Author: Tom Burroughes (Market News Service, Inc, London)
Date: 1998/06/09
Irish central bank chief Maurice O’Connell, who comes to the job at the European Central Bank at a time when the Republic’s economy is bouyant, is generally regarded by the economics profession as leaning towards the dovish end of the spectrum.
A Classicist by education, O’Connell’s outlook is seen as having been fashioned in the political corridors of power rather than the more technocratic environment of central banking.
Appointed to the governorship of the Central Bank of Ireland in 1994, many see him feeling his way as he presides over an awkward period of strong growth and the demands of official interest rate convergence for the euro which, for Ireland, points sharply down rather than up. The Dublin government is being urged by Brussels to increase its budget surplus to ward off inflation.
During last month’s Central Bank of Ireland annual report, and on other recent occasions, the governor has begun to warn about the dangers of domestic inflation. He has been among the slowest of the high-interest-rate EMU entrants to bring rates down. Few, however, see in O’Connell a Damascus conversion to hawkishness.
Married with four children, O’Connell was educated several Irish schools before moving on to University College in Dublin, and holds a postgraduate degree in Ancient Classics. His career includes a spell as a Director of the European Investment Bank and Irish Telecom Investments. Experience relevant to his latest job was acquired while he served as a member of the European Community’s Monetary Committee.
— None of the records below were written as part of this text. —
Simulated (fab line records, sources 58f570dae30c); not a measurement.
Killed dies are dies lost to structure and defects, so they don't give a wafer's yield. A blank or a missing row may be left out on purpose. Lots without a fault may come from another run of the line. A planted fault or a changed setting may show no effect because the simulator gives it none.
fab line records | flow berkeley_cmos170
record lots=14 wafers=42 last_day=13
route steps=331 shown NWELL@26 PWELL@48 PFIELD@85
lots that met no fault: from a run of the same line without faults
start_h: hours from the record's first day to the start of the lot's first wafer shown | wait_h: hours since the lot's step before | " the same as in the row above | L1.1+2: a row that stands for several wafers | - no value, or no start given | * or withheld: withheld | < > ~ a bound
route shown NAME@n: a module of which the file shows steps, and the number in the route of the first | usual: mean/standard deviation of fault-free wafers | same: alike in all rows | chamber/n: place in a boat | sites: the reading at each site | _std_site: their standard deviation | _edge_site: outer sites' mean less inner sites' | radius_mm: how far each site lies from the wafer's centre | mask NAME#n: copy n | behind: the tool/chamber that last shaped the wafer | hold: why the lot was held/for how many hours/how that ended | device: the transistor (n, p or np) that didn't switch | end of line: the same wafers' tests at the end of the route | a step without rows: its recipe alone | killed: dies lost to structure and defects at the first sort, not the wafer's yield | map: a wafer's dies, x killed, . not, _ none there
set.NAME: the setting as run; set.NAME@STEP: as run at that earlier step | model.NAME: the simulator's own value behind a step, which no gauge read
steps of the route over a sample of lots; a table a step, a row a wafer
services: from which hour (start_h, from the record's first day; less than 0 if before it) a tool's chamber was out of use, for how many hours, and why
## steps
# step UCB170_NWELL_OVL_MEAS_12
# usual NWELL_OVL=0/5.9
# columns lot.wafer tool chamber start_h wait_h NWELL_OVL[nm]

In fact he spent much of his career in the Irish Department of Finance, working there from 1962 in all areas of the department. His tenure coincided with domestic economic issues such as tackling slow growth and high unemployment.
He assumed the top job at the central bank with the 1992 European Exchange Rate crisis and subsequent punt devaluation still a vivid memory. This experience, rather than current inflation worries, may account for his recent caution about interest rates despite the requirement for convergence with the EMU “core”.
A senior economist at a Dublin-based bank, who asked not to be named, said O’Connell is perhaps more political compared to some other central bankers and his long career as a civil servant may colour his views about the conduct of monetary policy.
“He would probably be more of the old-style civil servant, aware of political needs and political pressures. He came to the fore when problems in Ireland were of loose public finances and high unemployment,” the economist said.
His experiences and training would probably be more likely to make O’Connell a dove rather than a hawk, although recent experience in guiding a fast-growing economy with strong asset prices may have begun to influence his views, the economist continued. He added that O’Connell was probably a pragmatic supporter of the euro but not a “deep believer” in the project.
The strength of the Irish economy at present certainly gives O’Connell a different perspective to that of many other ECB central bankers who face much slower growth and stubbornly high unemployment. Austin Hughes, an analyst at Irish Intercontinental Bank, said, “His record in terms of recent steering of the economy is reasonably positive.”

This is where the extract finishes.